Why mess with a classic? I’ve been making Betty Crocker’s Vanilla Pound Cake for years. It is so versatile and can be modified using only extracts and citrus zest, or dressed up with fresh whipped cream, vanilla custard, and fresh fruit.
A classic Vanilla Pound Cake Recipe should be in every cook’s recipe box. This is by the far best, soft and buttery pound cake out there!
Vanilla Pound Cake should be somewhat dense, but also buttery and soft. Did you know that pound cake originally got its name because the ingredients were one pound of butter, one pound of sugar and one pound of flour, plus eggs and vanilla, of course.
Through the years it has gone through many variations, but vanilla pound cake still remains one of the best All-American desserts out there!
Buttery, rich and decadent, pound cake can be served with a little sprinkle of powdered sugar or with a fresh fruit sauce. Even caramel or fudge!
While it sounds like you will be baking (since you are looking at this recipe), you can also purchase a premade pound cake at the store to save on time and not heat up the house during the summer months.
Also try making French Toast with your leftover slices or throw on the grill for a buttery and warm treat. Mascarpone & Strawberry Stuffed French Toast is always a favorite in our house, just substitute vanilla pound cake for the brioche bread.
If you are looking for even more pound cake recipes, check these out!
- 3 cups flour
- 1 teaspoon baking powder
- 1/4 teaspoon salt
- 2 1/2 cups sugar
- 1 cup butter softened
- 1 teaspoon vanilla
- 5 large eggs
- 1 cup milk
- powdered sugar if desired
- Heat oven to 350°F. Grease and lightly flour two 9x5-inch loaf pans.
- In medium bowl, sift together flour, baking powder and salt; set aside.
- In a large bowl or the bowl of a stand mixer fitted with the paddle attachment, beat sugar and butter until light and fluffy. Add vanilla and eggs, beating on high speed 5 minutes.

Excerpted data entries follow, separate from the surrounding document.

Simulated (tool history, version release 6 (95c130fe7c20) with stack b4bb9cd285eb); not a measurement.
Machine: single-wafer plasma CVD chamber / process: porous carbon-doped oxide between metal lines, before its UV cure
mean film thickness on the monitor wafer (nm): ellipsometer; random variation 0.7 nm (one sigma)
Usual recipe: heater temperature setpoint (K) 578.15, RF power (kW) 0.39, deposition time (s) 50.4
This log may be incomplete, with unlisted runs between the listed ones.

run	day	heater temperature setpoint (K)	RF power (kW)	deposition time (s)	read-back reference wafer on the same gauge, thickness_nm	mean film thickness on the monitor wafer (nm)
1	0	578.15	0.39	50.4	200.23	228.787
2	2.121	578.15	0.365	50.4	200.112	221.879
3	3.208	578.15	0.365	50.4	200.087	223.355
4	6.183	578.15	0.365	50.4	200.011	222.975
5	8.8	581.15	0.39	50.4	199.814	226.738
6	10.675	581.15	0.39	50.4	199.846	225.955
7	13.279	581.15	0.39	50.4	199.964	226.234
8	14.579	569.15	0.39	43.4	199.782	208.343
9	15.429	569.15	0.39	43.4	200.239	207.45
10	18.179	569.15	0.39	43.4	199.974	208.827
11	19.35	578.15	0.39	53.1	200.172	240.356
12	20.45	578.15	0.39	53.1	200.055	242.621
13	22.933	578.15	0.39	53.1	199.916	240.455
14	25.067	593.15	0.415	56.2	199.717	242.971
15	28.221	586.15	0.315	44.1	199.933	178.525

- Add flour mixture into sugar mixture alternately with milk on low speed, beating just until smooth after each addition. Pour into pans.
- Bake 55 to 60 minutes, or until toothpick inserted in center comes out clean. Cool 20 minutes; remove from pan(s) to wire rack. Cool completely, about 2 hours. Sprinkle with powdered sugar.
You can substitute any extract flavoring you'd like, this also tastes great with almond and lemon flavoring.